In the accounts of Jesus’ ministry, the gospel is described as “the gospel of the Kingdom” (Matt. 4:23), “of Jesus Christ ” (Mark 1:1), and “of God” (Mark 1:14). Elsewhere, it is “the gospel of the grace of God” (Acts 20:24), “of Christ” (Rom. 15:19), “of the glory of Christ” (2 Cor. 4:4), “of your salvation” (Eph. 1:13), and “of peace” (Eph. 6:5).
These eight ways in which the good news is said to be “of” something, show the gospel to be the announcement of the glory of what God does as He reigns, bestowing grace, through Jesus Christ, to grant humanity salvation and peace. The action is completely one-sided. While this proclamation of God’s work deserves a response from us, the gospel itself is all about God’s benevolent gifts.
Long ago, I would speak sparingly about the gospel but would go on at great length about the church. From listening to my emphasis back then, a person could have easily thought the gospel was about the church. Getting things “right” in the church overshadowed God’s gracious reign in the world and the transformation He is bringing. I was caught up in “being the church” in ways that obscured the proclamation which actually calls the church into existence.
The church is like a shadow cast by the light of the gospel; like leaves moving in the wind of the Spirit. The church is the ripples from where God stirs the waters of the world. The church exists as a Spirit-birthed response to the incredible news of what God does.
Though exceedingly significant because the gospel initiates it, the church, and matters pertaining to it, are never to take center stage. Without a focus on the gospel, an organization in religious garb may exist, but the church ceases to be.
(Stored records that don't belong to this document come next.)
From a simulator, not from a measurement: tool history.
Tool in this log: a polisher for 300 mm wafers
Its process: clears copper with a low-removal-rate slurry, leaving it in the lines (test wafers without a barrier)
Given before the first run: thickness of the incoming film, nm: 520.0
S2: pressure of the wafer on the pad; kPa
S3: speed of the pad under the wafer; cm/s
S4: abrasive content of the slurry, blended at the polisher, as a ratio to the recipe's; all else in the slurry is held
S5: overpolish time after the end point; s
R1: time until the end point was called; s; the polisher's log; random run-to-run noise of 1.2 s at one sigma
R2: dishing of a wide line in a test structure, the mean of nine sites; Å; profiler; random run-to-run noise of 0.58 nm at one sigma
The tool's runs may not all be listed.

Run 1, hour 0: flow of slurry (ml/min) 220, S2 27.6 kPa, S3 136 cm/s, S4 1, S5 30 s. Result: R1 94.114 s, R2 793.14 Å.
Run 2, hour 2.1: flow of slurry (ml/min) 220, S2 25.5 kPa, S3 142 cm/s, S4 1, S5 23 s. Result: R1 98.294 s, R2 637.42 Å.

For whoever wishes to save his life will lose it, but whoever loses his life for my sake and the gospel’s will save it. Mark 8:35
Spiritual progress occurs as we lose ourselves, that is, our self-determined ideas of how to live and who we are, for what is given by Christ and proclaimed in the gospel. Just as we must die to ourselves, so the church must die to itself or it will lose its life. This is continual and not a one-time death! The church, all of us together who believe, dies to itself when it stays fixated not on its own existence, but the gospel.
I do all things for the sake of the gospel, so that I may become a fellow partaker of it. 1 Corinthians 9:23.
Paul is clearly a man transfixed by the gospel, finding his own true self within the world-altering announcement of God’s reign. He sees himself as living out the meaning of God’s gracious work, as described in the gospel, in everything he does. Likewise, when we are people of the gospel, then we are, in a proper way, the church.